Are Electric Scooters Legal In The UK?

During a visit to Liverpool recently, and on seeing numerous electric scooters, my wife asked me: are electric scooters legal in the UK?

She didn’t think these scooters were legal, and she was right – sort of.

In this article, I will look at electric scooters and the law in detail, and will answer the question are electric scooters legal in the UK in the most simplistic way I can.

Below is a handy table of contents. Clicking on any of the article headers below will jump you straight to the place on this page you are interested in.

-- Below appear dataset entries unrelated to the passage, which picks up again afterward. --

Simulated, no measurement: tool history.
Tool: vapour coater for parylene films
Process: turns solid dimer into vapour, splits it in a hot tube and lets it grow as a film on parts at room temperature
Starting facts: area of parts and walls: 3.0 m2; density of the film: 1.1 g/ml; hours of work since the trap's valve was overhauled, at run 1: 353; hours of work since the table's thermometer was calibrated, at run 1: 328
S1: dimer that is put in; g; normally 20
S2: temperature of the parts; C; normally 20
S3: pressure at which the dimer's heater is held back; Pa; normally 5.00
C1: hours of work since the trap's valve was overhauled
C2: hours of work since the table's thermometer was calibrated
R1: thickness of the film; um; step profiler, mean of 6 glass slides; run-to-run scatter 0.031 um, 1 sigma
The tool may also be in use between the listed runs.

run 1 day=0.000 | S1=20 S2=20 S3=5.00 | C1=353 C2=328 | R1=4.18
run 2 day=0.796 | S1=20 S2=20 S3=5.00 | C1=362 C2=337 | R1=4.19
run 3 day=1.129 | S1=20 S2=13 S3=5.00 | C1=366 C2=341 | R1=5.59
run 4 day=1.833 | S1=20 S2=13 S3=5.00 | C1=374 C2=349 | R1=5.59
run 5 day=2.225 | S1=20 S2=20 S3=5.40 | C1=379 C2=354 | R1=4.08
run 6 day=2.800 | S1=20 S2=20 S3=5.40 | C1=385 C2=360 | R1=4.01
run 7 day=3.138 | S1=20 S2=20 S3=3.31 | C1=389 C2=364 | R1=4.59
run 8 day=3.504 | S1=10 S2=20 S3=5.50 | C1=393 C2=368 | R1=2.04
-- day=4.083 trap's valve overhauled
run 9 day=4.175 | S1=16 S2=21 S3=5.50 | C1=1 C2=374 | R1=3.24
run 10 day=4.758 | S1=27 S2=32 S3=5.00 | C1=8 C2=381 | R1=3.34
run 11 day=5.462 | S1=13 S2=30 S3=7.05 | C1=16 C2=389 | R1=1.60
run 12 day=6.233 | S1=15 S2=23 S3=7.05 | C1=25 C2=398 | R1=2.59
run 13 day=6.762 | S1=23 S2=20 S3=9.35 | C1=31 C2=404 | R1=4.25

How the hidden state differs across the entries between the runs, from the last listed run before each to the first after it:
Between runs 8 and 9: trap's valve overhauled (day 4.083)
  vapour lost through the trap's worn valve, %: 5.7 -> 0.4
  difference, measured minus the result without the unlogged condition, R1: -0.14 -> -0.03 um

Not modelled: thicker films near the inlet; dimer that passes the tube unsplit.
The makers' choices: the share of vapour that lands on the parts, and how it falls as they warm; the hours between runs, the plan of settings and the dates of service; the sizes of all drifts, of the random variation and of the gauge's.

Are Electric Scooters Legal In The UK?

It is against the law to use a privately owned electric scooter in public places, including public roads and carriageways, in the United Kingdom.

However, it is legal to use an electric scooter through rentals schemes where electric scooter trials are taking place, provided you have a full or provisional driving licence with the entitlements AM, A or B (which automatically includes the Q entitlement needed for riding e-scooters).

Pretty much the same rules apply for riding e-scooters as they do for driving a car, like not using a mobile phone when riding an e-scooter, and not riding one whilst intoxicated.

are electric scooters legal in the uk e-scooter law

Locations Of E-Scooter Trials

The UK Government has set up a number of trials across the United Kingdom to assess the viability and safety of electric scooters, with the hope of one day applying regulation that will allow the use of such scooters, privately owned or not.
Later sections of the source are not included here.